Tomos is excited as he has been chosen to sing the solo at the Christmas concert at school and he hopes his mummy will be proud of him. But Mummy, Ree, also the victim of neglect, is devoid of parenting skills, dependent on drugs and wary of Social Services.
The story evolves through his eyes and we learn how he is always hungry, often dirty and sometimes left alone in the house. The world is a scary place for Tomos, with the exception of school where his teacher, Lowri, gives him ‘yummy’ sandwiches and clean clothes.
Tomas, not Thomas, as he proclaims, shows by his thoughts and actions, how he is desperate for love. He saves crisps and sweets for his mummy even though she forgets to feed him. Even at Christmas, which passes without any celebration in his house, there is no complaint. He accepts that is how his life is meant to be. That acceptance is tear-jerking. The reader wants someone to come and take Tomos somewhere safe.
Visitors to the house are friends of Brick, his mummy’s boyfriend, and drug dealers. The reader is aware disaster is looming and when it does come, it is shocking in its brutality. The sort of thing a child should never witness, leaving him traumatised.

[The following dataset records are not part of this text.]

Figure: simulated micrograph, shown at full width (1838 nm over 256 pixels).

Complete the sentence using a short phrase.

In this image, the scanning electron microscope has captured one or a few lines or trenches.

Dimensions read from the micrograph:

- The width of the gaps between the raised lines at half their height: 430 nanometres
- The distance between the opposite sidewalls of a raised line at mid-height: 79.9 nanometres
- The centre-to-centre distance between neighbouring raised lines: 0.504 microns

His teacher proves to be his salvation, and, in the end, there is hope for Tomos. This was a compelling read but needed to be taken in slow steps as it was so poignant and written with real understanding of how neglect affects children.
The saddest thing about this story is that many people are aware of children like Tomos for whom there is little hope. Child poverty is rising in our society. That is heart-breaking.
Not Thomas is published by Honno. Sara Gethin is the pen name for Wendy White who writes highly acclaimed children’s books. This is her debut adult novel.